|Home | About | Journals | Submit | Contact Us | Français|
We applaud Stoel-Gammon’s (this issue) call for a more comprehensive account of the relationship between lexicon and phonology, and we strongly endorse her suggestions for future research. However, we think that it will not be enough simply to integrate findings and methods from the adult-centered and child-centered literatures. Both of these literatures suggest that we need to rethink standard assumptions about what phonological representations are and how they emerge to support the very large vocabularies that speakers develop over the course of a lifetime. Our commentary focuses on three themes relevant to this reconceptualization.
The first theme is that the adult phonological system is highly complex because phonetic events are indexed to multiple types of information. The complexity challenges standard assumptions about the relationship between signal properties and the phonological descriptors that encode them in the long-term memory of lexical forms.

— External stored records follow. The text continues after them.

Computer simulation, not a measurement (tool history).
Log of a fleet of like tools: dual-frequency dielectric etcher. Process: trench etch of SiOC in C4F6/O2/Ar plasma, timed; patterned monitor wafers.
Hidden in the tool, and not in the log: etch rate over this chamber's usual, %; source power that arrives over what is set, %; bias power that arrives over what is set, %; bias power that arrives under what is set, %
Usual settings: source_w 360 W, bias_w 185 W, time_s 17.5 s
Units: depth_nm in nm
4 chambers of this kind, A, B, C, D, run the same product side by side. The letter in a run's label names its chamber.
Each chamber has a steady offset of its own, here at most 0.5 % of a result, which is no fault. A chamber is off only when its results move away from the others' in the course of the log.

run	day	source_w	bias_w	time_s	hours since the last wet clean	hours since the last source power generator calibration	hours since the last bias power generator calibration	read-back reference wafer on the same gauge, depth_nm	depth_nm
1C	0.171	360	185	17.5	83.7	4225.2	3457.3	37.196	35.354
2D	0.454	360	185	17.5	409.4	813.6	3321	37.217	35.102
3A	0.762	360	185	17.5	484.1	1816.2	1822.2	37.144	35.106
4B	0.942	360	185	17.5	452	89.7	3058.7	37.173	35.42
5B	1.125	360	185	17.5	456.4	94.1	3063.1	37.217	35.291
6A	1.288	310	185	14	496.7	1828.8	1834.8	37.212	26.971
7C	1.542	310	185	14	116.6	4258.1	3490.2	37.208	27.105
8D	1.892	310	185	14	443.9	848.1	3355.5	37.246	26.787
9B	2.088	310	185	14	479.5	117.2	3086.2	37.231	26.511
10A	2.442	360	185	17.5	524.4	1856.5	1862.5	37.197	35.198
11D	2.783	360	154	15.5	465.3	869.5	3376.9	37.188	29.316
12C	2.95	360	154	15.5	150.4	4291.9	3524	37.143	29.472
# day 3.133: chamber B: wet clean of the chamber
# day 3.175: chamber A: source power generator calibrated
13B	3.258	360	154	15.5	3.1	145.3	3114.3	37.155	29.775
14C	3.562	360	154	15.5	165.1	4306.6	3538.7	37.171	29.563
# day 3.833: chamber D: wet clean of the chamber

The second theme is that this complex system is learned through the dynamics of the production-perception loop. We suspect that a better understanding of these dynamics will challenge Stoel-Gammon’s interpretation of the child-centered literature as supporting the idea that “the developing phonological system affects lexical acquisition to a greater degree than lexical factors affect phonological development.”
The third theme is that, given the complexity of this system and the dynamics of its acquisition, we need to reset our thinking on how to study phonological development. We need to develop new methodologies to quantify robustness of knowledge at multiple levels of abstraction and in multiple sensory domains. Let us consider each of these themes in more detail.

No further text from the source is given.